Fascine Knife

The fascine knife was a side arm / tool issued to 17th to 19th century light infantry and artillery. It served both as a personal weapon and as a tool for cutting fascines (bundles of sticks used to strengthen the sides of trenches or earth ramparts protecting the batteries). It could be straight or curved, double edged or single edged with a sawtoothed back. 17th and 18th century German, Prussian and Swedish fascine knives are more like cavalry swords, often with a brass handle and a hand guard, but later models are more like billhooks in shape and appearance. By the 20th century in the British Army it had become the Pioneer's billhook, used in World War I for making machine gun emplacements. In the Indian Army it is known as a Knife Gabion (gabions, like fascines, are used for supporting earthworks).

Some types of fascine knife are probably descended from 16th century sidearms weapons like the baselard or the Swiss sword. Others, known to British foot soldiers as a billhook, are more closely related to agricultural cutting tools.

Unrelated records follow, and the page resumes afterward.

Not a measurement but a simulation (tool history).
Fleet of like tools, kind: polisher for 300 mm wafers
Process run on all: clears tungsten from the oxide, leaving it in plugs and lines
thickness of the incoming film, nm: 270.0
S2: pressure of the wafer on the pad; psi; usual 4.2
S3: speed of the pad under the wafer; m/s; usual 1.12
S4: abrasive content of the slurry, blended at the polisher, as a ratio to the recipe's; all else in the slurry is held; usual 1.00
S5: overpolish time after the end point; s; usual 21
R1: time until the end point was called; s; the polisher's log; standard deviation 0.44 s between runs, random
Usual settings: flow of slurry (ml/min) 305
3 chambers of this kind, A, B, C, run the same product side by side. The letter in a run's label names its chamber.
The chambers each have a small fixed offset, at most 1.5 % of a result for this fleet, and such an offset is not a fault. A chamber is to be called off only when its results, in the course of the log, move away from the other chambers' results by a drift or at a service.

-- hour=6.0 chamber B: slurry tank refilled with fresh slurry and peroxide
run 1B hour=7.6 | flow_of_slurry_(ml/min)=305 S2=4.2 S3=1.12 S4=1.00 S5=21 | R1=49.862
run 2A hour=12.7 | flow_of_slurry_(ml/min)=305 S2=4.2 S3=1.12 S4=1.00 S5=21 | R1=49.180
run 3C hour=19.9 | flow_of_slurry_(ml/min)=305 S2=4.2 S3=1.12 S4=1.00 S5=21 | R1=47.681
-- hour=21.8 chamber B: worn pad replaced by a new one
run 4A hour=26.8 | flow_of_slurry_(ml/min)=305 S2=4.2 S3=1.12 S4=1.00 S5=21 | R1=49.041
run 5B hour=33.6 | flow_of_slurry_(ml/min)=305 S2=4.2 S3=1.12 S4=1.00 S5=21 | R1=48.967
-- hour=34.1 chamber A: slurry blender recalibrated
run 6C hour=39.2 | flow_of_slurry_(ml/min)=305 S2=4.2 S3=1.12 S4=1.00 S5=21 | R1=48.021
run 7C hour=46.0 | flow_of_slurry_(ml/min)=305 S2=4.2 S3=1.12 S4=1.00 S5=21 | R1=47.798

Like the billhook they were used for cutting saplings (e.g. willow, hazel or chestnut) that were bundled up to make fascines or woven into hurdles, or gabions. Many revetments used a combination of all three, with fascines at the bottom of the trench, hurdles just below ground level and gabions above, filled with the earth from the trench.

Although the Spanish Army called its fascine knives machetes, they bore little resemblance to the common cutting tool.